Trump Orders Defense Department To Publicly Confirm Assassination Of Iranian General

In a break from long-standing intelligence practices, President Donald Trump ordered the Defense Department to confirm that the United States was behind the missile strike that killed Qassem Soleimani, the commander of Iran’s secretive Quds Force, and six others, including Iraqi militia commander Abu Mahdi al-Muhandis. The public acknowledgement of responsibility is a game changer. While Iran (like most of us) assumed it was the United States, the public confirmation of the assassination removes any doubt and forces Iran and Iraq to deal with a direct and official attack. International law treats the targeted killing of a ranking military figure on foreign sovereign soil as a presumptive act of war. As always however there is no shortage of hypocrisy in the condemnations from Capitol Hill.

House Speaker Nancy Pelosi, D-Calif., has denounced the failure to confer with Congress before taking this act. I agree with that criticism and has been a long-standing critic of the expanded war powers given to presidents. However, the Democrats are in no position to criticize since they are less concerned with consultation when the president is from their own party. President Obama acted unilaterally in launching the Libyan War. I represented Democratic and Republican members challenging that unilateral action.

Michael Bloomberg has criticized Bernie Sanders for calling this an assassination but I am not sure what the distinction is between a “targeted killing” and an “assassination.” Both are targeting an individual.

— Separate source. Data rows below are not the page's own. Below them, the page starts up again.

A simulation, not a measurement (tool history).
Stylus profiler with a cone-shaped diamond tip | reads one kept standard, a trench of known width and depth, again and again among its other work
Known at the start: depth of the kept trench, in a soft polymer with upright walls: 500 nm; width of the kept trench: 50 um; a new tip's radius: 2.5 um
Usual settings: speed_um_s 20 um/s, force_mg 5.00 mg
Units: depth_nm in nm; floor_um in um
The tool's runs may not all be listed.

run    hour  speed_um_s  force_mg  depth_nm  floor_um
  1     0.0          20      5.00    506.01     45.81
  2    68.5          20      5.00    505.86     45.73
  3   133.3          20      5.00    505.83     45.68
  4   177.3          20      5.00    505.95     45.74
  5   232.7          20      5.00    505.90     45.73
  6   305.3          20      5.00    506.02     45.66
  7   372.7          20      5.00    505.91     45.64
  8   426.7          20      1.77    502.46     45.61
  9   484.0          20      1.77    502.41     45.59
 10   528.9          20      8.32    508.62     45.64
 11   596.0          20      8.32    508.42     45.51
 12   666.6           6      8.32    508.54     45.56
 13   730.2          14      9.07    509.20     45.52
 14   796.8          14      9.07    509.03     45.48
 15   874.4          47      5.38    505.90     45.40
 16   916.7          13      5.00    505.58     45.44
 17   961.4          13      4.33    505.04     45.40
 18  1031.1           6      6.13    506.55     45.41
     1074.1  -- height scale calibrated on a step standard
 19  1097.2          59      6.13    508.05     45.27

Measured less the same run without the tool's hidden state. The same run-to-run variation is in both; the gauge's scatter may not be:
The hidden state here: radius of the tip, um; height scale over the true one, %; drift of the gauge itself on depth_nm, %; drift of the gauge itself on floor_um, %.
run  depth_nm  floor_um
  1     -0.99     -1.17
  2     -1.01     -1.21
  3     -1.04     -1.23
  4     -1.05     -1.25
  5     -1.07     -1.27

For decades, I have criticized how Congress has ignored the constitutional requirement to declare war and given presidents blank checks in pursuing wars at their discretion. Most relevantly, President Obama claimed the right to kill not just any foreigner but American citizens on his unilateral authority. I denounced this kill list policy but Democrats like Speaker Nancy Pelosi and others supported President Obama.

Of course, the congressional Democrats are not the only ones caught in the hypocrisy of the moment. Russia, which has assassinated people around the world, has objected over the violation of international law.

I have long posed the question of what would happen if another country took out an American leader or military figure on U.S. soil. We would certainly treat that as an act of war. Claiming American exceptionalism is not enough. We have to maintain a clear and credible position on military interventions if we expect the same protections of international law.

This is precisely the danger that the Framers sought to avoid with the requirement that only Congress can declare a war. While the Administration claims that another attack was “imminent,” it should make that case to Congress. Even if one accepts that there are cases where a president must act on an exigent basis, that does not mean that the White House cannot confer with a handful of congressional leaders known as the Gang of Eight. Sen. Lindsey Graham (R., S.C.) however says that he was given a briefing when visiting the President in Florida.

This brings us back to the official declaration of responsibility for the assassination. We are now on the record in committing an act that is widely defined as an act of war not just against Iran but arguably against Iraq. That places even greater pressure on our rationale for the right to carry out a missile attack in a sovereign country to kill a foreign military leader. Secretary of State Mike Pompeo has referred to the “active . . . plotting” further acts. That has not been used previously as the basis for taking out a figure who is widely viewed as the second most powerful figure in a sovereign nation.

Few people are grieving the death of Soleimani who has a long history of terrorist associations as well as connections to operations killing many American personnel. He is not the issue. The issue is the constitutional authority of a president to unilaterally take an act that is widely viewed as a act of war without conferral, let alone a declaration, from Congress. Again, President Trump is not the first president to assert such unilateral authority, but this remains a glaring contradiction in our constitutional system of checks and balances.